Vikings

Vikings-Bears Was A Magnificent, Beautiful Mess

Photo Credit: Daniel Bartel-USA TODAY Sports

It’ll be lost to history, blown away in the crisp January wind, but the Minnesota Vikings almost pulled off a slapdash stunt at the end of the first half of their 29-13 win over the Chicago Bears on Sunday.

The Vikings took their final timeout with 20 seconds left in the half, immediately before Kirk Cousins checked down to Dalvin Cook for no gain. Greg Joseph ran out onto the field to line up for a field goal as time melted off the Soldier Field clock and converted the 24-yard field goal.

“I threw it inbounds, which then prevented us from getting the field goal at the end of the half,” said Cousins. “I should have thrown the ball to the end zone or out of bounds instead of leaving it inbounds.”

The officials decided to review Joseph’s kick. The Bears repeatedly played the snap over on the jumbotron. They played it, then slowed down as Andrew DePaola released the ball between his legs, running the play clock on the screen simultaneously. They slowed it down each time they played it. The sparse crowd responded incredulously every time he was shown snapping it, insisting that the kick shouldn’t count.

Eventually, the officials entered the field. Their call? No good.

Minnesota had 12 men on the field.

The field goal itself was inconsequential, but the replay extended a game that didn’t need to go on any longer. It was a microcosm of a relatively meaningless Week 18 contest in Chicago. The Bears entered the game as a three-win team hoping to lose to secure a better pick. The 13-4 Vikings played their starters in the first half in case the Arizona Cardinals upset the San Francisco 49ers later in the day. But Nick Mullens was under center to start the second half, and the game was in hand well before that.

Mullins could have entered the game earlier, but the Vikings couldn’t establish a meaningful lead early enough. Old friend Harrison Hand forced Cook to fumble on Minnesota’s second drive. Cousins took a delay-of-game penalty on third-and-four from Chicago’s five-yard line. Then he missed Adam Thielen on the next play when he threw toward the back-left pylon, and Thielen cut right. The starters could have gotten off the field quicker had the Vikings scored on those two drives.

“[There] was an awareness that we would like to play other players at some point in the game, whether that’s a half or a quarter, we just didn’t know,” said Cousins. “You go in there, and you try to play as efficiently as you can for as long as you’re in there. Outside of the low red zone, I think it was very efficient. And then down in the low red zone, it wasn’t good enough.”

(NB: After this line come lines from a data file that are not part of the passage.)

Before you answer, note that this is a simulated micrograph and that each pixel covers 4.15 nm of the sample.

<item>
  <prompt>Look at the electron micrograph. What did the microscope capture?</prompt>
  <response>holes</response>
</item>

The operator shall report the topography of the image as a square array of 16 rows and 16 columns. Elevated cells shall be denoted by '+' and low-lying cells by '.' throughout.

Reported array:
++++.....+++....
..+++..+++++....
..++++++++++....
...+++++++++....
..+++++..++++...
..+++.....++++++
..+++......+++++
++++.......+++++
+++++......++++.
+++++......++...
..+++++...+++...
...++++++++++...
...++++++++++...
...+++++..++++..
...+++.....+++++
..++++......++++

That’s concerning against a Bears team that will pick first overall next year. But that’s not of any concern to the Vikings now. They’re headed to the playoffs for the first time since 2019.

“These are tough games sometimes, but I think guys just handled it well,” said Thielen, referring to playing in a relatively meaningless game. “No one really knew what it would look like, how long guys would play, when guys are gonna come out. But I think that preparation for a game that didn’t mean a whole lot shows a lot about your team.

“Guys just come to work and treat it like every other week. You prepare, you go out there and try to give your best effort, and then let everything else kinda play itself out. I think that’s impressive and maybe something that won’t be talked about. But something that shows what kind of team we have.”

Week 18 was anything but normal, though. Absent a competitive, well-played game, the entertainment was all the madness that took place in the shadow of the Chicago skyline. Duke Shelley picked off Tim Boyle late in the fourth, enacting revenge against the Bears, who cut him in Week 1 of this season. The officials had to stop play with 3:39 left in the game because a second football entered play. Chicago took a delay of game penalty that the Vikings declined.

The Bears started with Nathan Peterman under center but intermittently inserted Boyle. Peterman threw short of the sticks on fourth down; Boyle threw a YOLO ball intended for Chase Claypool that Patrick Peterson picked off. It may not end up mattering. Chicago may take a quarterback with the first pick next year, replacing Fields. Peterman and Boyle would be long gone in that scenario.

The Vikings will take the win. It was palate-cleanser, albeit a strange one, after the Green Bay Packers blew them out 41-7.

“Coach always talks about it,” said Peterson. “Any time we end up losing the game, we find a way to bounce back stronger. But heading into the next week, we can’t have those games. We can’t lose any games because it’s win or go home.

“So the real season starts now. That 17-week, 18-week season is pretty much make-up. Now it’s time to go out and play some complementary football, play with one another, because we have to understand everything matters. Every snap matters. Every second on the clock matters.”

Minnesota’s first playoff game will look a lot different than this one. Thankfully so, given that it was a chaotic mess. But it felt like an appropriate ending to the regular season for a team that has been anything but normal this year.